Cummins Falls rescue: Unlike anything rescuers, rangers have ever seen

JACKSON COUNTY, Tenn. (WKRN) – It’s been nearly a week since the water at Cummins Falls rose so fast, dozens of people were trapped by the fast-moving water.

At least 35 people were successfully rescue, but two women died in the flooding– Peggy McDaniel and Lisa Hillian. Rescuers were guiding those trapped by the water to safety. It was something they’ve all trained for, and yet unlike anything they’ve ever seen.

At the time, officials said the water rose three feet in just three minutes, but park rangers who work the park every day say it’s more like five feet in five minutes.

(Photo: Submitted)

Related: How to stay safe in swift water areas

Those park rangers were the first on the scene, both full-time and seasonal rangers, some college students working over the summer. Their immediate actions in the first few minutes upon arriving saved lives.

“We told everyone to stay where they’re at. Don’t try to cross the water, because people were definitely panicking. And the water is rising, so their first thought is, ‘Get out as fast as you can.’ We knew the river well enough to know it wouldn’t get much higher than that, and the safest spot was where the people already were,” explained Nathan Nelms.

Nelms is one of the seasonal rangers. He says it’s an experience he’ll never forget.

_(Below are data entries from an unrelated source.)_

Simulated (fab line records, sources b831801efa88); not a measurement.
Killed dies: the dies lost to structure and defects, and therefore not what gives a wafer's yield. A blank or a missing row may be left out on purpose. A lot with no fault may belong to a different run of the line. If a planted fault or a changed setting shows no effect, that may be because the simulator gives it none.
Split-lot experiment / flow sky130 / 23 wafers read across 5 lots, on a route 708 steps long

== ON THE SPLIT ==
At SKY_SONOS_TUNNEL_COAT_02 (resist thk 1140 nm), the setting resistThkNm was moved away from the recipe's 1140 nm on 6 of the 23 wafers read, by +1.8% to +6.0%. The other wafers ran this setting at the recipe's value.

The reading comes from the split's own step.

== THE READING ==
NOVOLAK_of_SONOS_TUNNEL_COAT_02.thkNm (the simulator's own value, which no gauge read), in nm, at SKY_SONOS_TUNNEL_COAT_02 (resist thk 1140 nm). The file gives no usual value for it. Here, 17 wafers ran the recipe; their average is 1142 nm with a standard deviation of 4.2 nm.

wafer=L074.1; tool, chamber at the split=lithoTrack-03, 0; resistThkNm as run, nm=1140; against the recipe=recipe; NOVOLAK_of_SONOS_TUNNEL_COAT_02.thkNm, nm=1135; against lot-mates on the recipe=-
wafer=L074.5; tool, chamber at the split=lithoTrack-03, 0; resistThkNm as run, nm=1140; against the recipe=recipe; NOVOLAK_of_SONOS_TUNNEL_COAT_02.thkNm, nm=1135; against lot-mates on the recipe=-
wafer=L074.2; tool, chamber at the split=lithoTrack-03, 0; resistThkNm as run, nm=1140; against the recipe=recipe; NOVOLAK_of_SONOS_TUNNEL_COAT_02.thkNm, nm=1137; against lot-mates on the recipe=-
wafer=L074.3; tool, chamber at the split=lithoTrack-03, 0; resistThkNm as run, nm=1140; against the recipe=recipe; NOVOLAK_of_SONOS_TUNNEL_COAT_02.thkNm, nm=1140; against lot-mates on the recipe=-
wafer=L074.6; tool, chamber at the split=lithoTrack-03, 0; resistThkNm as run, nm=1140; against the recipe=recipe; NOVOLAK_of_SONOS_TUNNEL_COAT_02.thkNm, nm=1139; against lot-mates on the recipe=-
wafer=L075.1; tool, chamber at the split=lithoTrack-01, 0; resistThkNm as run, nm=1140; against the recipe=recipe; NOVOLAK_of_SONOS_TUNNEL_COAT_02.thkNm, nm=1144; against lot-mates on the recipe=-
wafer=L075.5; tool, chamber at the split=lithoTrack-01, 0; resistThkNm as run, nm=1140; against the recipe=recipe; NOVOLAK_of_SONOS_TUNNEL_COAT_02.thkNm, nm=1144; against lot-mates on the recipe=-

“When it happened, you don’t really think about what’s happening, and you always think about how great it would be to help someone in a powerful way. You don’t really think about it, it just happened that way,” Nelms explained.

At least half a dozen rescue agencies took part. Daniel Harris and Landon Davidson are part of the Putnam County Rescue Squad that was called in to help. They brought 13 people out of harm’s way.

“It definitely stands out. It went from a beautiful day, to when you get down there and you’re shaking your head. It just shows you how powerful Mother Nature is and how quickly things can change,” Davidson said.

Two lives were lost, but considering how many people were in the water, rescuers say the incident could have been even more devastating.